Vinyl is truly one material with infinite uses. All this versatility helps make vinyl the third-largest volume plastic produced in North America. In 2006, U.S. vinyl resin production reached nearly 15 billion pounds. From the vinyl resin producers to those who extrude the resin into pipe, siding, flooring, wallcovering, toys, packaging and energy-efficient windows and roofs, the vinyl industry contributes more than 100,000 jobs to the U.S. economy.
History of Vinyl
From Accidental Discovery to Worldwide Acceptance
The world’s most versatile plastic had a rather humble beginning: A rubber scientist during the early 1920s stumbled onto a new material with fantastic properties during his search for a synthetic adhesive. Waldo Semon was intrigued with his finding, and experimented by making golf balls and shoe heels out of the versatile material called polyvinyl chloride, or PVC.
Soon after his discovery, PVC-based products such as insulated wire, raincoats and shower curtains hit the market. As more uses for vinyl were discovered, industry developed more ways to produce and process the new plastic.
Plants manufacturing PVC began to spring up during the ’30s to meet demand for the versatile material. Just a decade after its conception, PVC – commonly known as vinyl – was sought for a variety of industrial applications including gaskets and tubing.
Joining industries across the nation during the ’40s, PVC manufacturers turned their attention to assisting the war effort. Vinyl-coated wire was widely used aboard U.S. military ships, replacing wire insulated with rubber. Vinyl manufacturers were working in high gear as World War II wound down, and they quickly found new markets for the durable plastic. Following the war, news of vinyl’s versatility and flame-resistant properties spread, leading to dozens of commercial uses.

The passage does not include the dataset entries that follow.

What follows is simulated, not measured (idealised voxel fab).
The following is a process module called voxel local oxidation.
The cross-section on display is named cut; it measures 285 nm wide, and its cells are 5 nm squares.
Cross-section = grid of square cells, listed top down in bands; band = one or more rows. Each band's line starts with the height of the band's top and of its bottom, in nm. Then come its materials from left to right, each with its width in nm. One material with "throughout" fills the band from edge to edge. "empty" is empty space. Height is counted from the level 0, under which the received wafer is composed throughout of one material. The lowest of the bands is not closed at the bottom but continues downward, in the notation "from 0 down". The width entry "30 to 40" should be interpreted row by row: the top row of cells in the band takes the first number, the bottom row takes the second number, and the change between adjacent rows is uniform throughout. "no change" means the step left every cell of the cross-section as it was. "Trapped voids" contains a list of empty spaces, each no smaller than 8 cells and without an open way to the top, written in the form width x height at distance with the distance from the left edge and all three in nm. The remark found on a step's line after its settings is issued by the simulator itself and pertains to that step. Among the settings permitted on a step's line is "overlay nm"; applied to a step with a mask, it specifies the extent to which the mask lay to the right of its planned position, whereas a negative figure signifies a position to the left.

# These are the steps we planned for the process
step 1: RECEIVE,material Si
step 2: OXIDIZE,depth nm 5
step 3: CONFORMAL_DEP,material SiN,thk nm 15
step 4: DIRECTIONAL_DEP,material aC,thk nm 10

Five companies were making PVC at the century’s midpoint, and innovative uses for vinyl continued to be found during the ’50s and ’60s. A vinyl-based latex was used on boots, fabric coatings and inflatable structures, and methods for enhancing vinyl’s durability were refined, opening the door to applications in the building trades.
Vinyl products quickly became a staple of the construction industry; the plastic’s resistance to corrosion, light and chemicals made it ideal for building applications. PVC piping was soon transporting water to thousands of homes and industries, aided by improvements in the material’s resistance to extreme temperatures. Twenty companies were producing vinyl by 1980.
Today, vinyl is the second largest-selling plastic in the world, and the industry employs more than 100,000 people in the United States alone. Vinyl’s low cost, versatility and performance make it the material of choice for dozens of industries such as health care, communications, aerospace, automotive, retailing, textiles and construction. Rigid as pipe or pliable as plastic wrap, vinyl is a leading material of the 21st century.
How is Vinyl Made?
Complex Chemistry Based on Common Salt
Like all plastic materials, vinyl results from a series of processing steps that convert hydrocarbon-based raw materials (petroleum, natural gas or coal) into unique synthetic products called polymers. The vinyl polymer is unusual, however, because it is based only in part on hydrocarbon feedstocks: ethylene obtained by processing, or cracking, natural gas or petroleum. The other half of the vinyl polymer is based on the natural element chlorine.
Chlorine gives vinyl two advantages. First, chlorine is derived from brine — a solution of common salt and water, and a readily available, inexpensive commodity. Thus, vinyl is less sensitive to fluctuations in the world oil market than are totally oil dependent polymers.
Second, chlorine has excellent inherent flame retardant properties. These properties are passed on directly to vinyl end-products, making vinyl an excellent choice for applications such as electrical conduit and wiring that require high resistance to ignition and flame spread.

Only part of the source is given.